Overview of Downtown Community Court Process
When an accused person arrives at the community court, they are met by the court's defence lawyer. The accused can choose to work with their own lawyer instead, if they have one.
After discussing the case with defence counsel, the accused can agree to resolve their case in the community court or, after appearing before the community court judge once, dispute the case and proceed with a trial in a mainstream court.
Triage team interview
If the accused agrees to work to resolve their case in the community court, they are asked to consent to an interview with a member of a triage team. Triage teams are made up of people who work with the community court, and generally include representatives from probation, health and social services, and housing. Where the offender is Aboriginal, the offender will be interviewed by the native courtworker.
The interview will provide information so that the team can understand the accused's circumstances and needs, and develop a plan for consideration by the judge.
In straightforward cases, the plan may simply be a recommendation that the offender attend health or drug treatment information sessions or a referral for housing, income assistance or health care.
More complex cases may require in-depth assessments by mental health, addiction and other professionals working with the court, and their recommendations could include, for example, drug rehabilitation or mental health treatments.
In complex cases, a case management team may be assigned to make sure the offender follows through with recommendations in the intervention plan.

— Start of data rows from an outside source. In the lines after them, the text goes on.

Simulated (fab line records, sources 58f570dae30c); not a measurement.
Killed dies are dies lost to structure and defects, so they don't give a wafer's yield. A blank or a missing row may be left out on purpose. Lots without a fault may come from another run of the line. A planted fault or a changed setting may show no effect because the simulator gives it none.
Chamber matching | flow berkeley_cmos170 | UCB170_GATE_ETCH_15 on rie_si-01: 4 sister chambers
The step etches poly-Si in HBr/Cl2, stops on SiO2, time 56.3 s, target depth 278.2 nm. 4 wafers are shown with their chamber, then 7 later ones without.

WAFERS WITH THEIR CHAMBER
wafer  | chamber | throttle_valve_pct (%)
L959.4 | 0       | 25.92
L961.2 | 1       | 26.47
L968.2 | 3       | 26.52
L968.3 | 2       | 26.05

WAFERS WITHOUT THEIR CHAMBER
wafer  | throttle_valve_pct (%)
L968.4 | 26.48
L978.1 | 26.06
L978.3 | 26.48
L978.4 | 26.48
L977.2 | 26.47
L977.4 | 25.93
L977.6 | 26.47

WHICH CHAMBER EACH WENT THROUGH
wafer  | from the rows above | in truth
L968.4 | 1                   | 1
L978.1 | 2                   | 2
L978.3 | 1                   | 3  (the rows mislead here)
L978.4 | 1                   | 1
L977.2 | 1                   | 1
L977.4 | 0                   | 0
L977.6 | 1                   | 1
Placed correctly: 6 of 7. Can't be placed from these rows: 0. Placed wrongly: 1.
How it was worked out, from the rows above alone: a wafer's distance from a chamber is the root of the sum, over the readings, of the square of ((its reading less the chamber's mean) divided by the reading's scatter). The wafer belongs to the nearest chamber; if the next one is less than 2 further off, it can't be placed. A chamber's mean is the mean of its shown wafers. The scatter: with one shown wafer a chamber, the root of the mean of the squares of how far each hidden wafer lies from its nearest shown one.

Information given to judge at sentencing
All of the relevant information, including victim impact information, is presented to the judge at the time of sentencing. The judge considers it and renders an appropriate sentence in relation to the severity of the crime, the offender's history, as well as addressing, where possible, the reasons the offender was involved in criminal activity.
The sentence could range from community service, to compensate the community for harm done by the crime, to jail time. In most cases, offenders begin community service immediately after the court's decision.